I’ve written a lot about iSCSI in these
storage columns, and I believe it to have a very bright future, especially
with 10-Gb Ethernet on the way and the significant difference in acquisition
costs between a complete iSCSI installation and a similar fibre channel setup.
In general, storage technologies have tended to be complex and
somewhat misunderstood. iSCSI, while simpler, still retains some of the
complexity and adds some new concepts to which you will need to become accustomed
if you implement it. In this article, I’ll provide some information about iSCSI
for those of you that may be considering this quickly-growing technology.
Some people consider iSCSI to be the melding of a dedicated storage
area network (SAN), like fibre channel, with network attached storage (NAS).

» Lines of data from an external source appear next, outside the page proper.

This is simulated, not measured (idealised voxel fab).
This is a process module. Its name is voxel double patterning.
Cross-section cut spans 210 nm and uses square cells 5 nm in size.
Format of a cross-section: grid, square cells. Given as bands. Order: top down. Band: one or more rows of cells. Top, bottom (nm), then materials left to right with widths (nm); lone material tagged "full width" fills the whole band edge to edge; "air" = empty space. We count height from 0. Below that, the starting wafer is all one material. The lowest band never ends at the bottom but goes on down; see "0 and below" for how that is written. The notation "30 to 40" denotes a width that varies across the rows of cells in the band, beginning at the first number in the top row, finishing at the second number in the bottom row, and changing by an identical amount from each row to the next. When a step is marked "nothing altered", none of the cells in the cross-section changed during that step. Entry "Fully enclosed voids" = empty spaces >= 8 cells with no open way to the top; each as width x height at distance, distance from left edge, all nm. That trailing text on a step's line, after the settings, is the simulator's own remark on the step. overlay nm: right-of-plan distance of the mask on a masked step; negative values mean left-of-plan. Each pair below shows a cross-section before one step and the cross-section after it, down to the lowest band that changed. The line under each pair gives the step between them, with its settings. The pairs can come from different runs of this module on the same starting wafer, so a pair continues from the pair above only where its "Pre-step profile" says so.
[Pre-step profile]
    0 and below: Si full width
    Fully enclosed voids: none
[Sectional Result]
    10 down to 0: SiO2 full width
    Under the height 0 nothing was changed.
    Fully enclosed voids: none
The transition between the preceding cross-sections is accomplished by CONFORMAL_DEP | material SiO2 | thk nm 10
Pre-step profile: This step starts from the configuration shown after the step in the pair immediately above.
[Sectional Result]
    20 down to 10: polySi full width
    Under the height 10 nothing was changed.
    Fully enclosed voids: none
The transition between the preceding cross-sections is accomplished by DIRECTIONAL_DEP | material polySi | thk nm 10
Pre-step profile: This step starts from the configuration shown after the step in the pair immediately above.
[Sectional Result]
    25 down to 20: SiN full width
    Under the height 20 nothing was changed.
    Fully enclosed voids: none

This is probably because iSCSI uses Ethernet as its transport mechanism. That
said, on a scale with NAS at one side and SAN at the other, iSCSI is definitely
much closer to the SAN side of the scale. Whereas NAS devices work at the file
level—that is, entire files are transferred to and from the device—iSCSI works
at the block level, exactly like a locally connected disk. This means that
iSCSI can be used in situations inappropriate for NAS, such as for some database
applications and Exchange. (Although Exchange can use NAS file-level devices, block-level storage is definitely
the preferred mechanism.) When you attach a server to an iSCSI array—to the server—the
storage looks just like a local disk, thus providing a seamless storage
experience.
Many iSCSI arrays offer the following features:
Multiple path
capability: Like other storage technologies, iSCSI offers the capability
for multiple data paths to provide redundancy and greater throughput. Instead
of a single-point-of-failure, gigabit Ethernet connection, you can install
multiple gigabit Ethernet adapters in your servers, and provide a fairly
inexpensive, fully-meshed storage architecture that, when everything is up and
running, also offers aggregated bandwidth to the iSCSI target for improved
performance.
Ethernet jumbo frame
support: This isn’t really an iSCSI technology, but it does make iSCSI
perform better. This larger frame size reduces the overhead on both your
servers and iSCSI targets. Jumbo frames are generally 9K in size, but some NICs
and switches support 16K frames as well.
Snapshots: Generally
available for an additional (and sometimes huge) cost on fibre channel gear, snapshots
are the primary reason that many companies opt for a centralized storage
architecture. In most iSCSI equipment, the snapshot feature is included in the
base price of the product. Snapshots provide significant data protection in
that they can protect your data between backups. Without snapshot capability,
many companies have a “window of risk” of 24 hours or more, meaning
that, between backups, data loss can occur. For example, if you have database
corruption in your ERP system at 5 P.M. and you restore from the previous
evening’s backup, you could lose 17 hours of data, or more. Using snapshots, if
your database blew up at 5 P.M., you could remount a snapshot from 4 P.M. and,
while there would still be some data loss, it would be much more limited. Snapshots
significantly reduce your window of risk.
Replication: Again,
this feature is also available on fibre channel SANs—often
at a hefty cost—but is usually bundled with iSCSI SANs. Replication is an
important disaster recovery element that can automatically copy data from your
primary data center to another similar SAN array in a backup data center. With
iSCSI’s comparatively inexpensive price tag, true hot-site disaster recovery
becomes a real possibility for small- and medium-size businesses. Both
synchronous and asynchronous replication are generally supported. Synchronous
replication is considered “real-time” and is great for faster links,
while asynchronous replication is more suitable for remote offices, as it is
usually scheduled.
Scalability:
Enterprise-class iSCSI SAN arrays can scale in both storage and performance by
adding additional units to the storage cluster. For example, in my data center,
we have a single EqualLogic PS200E array with multiple gigabit Ethernet connections.
When I eventually add a unit to the SAN cluster (even a single unit goes into a
cluster), the two arrays will automatically restripe all data across both units,
and the available bandwidth to the overall cluster will double since I will be
doubling the number of gigabit Ethernet connections.
Ethernet: This is
the most simplistic part of iSCSI. It runs on Ethernet. The chances are pretty
good that you and your coworkers are intimately familiar with Ethernet—both with
its good points and its bad points. With iSCSI, you don’t need to learn yet
another transport mechanism. You can rely on inexpensive, commodity hardware
and can get your storage network running quickly and easily.
iSCSI is beginning to make inroads into companies that may not
have considered this technology before. With its growing popularity, it’s
important for IT people to understand some of the features and benefits.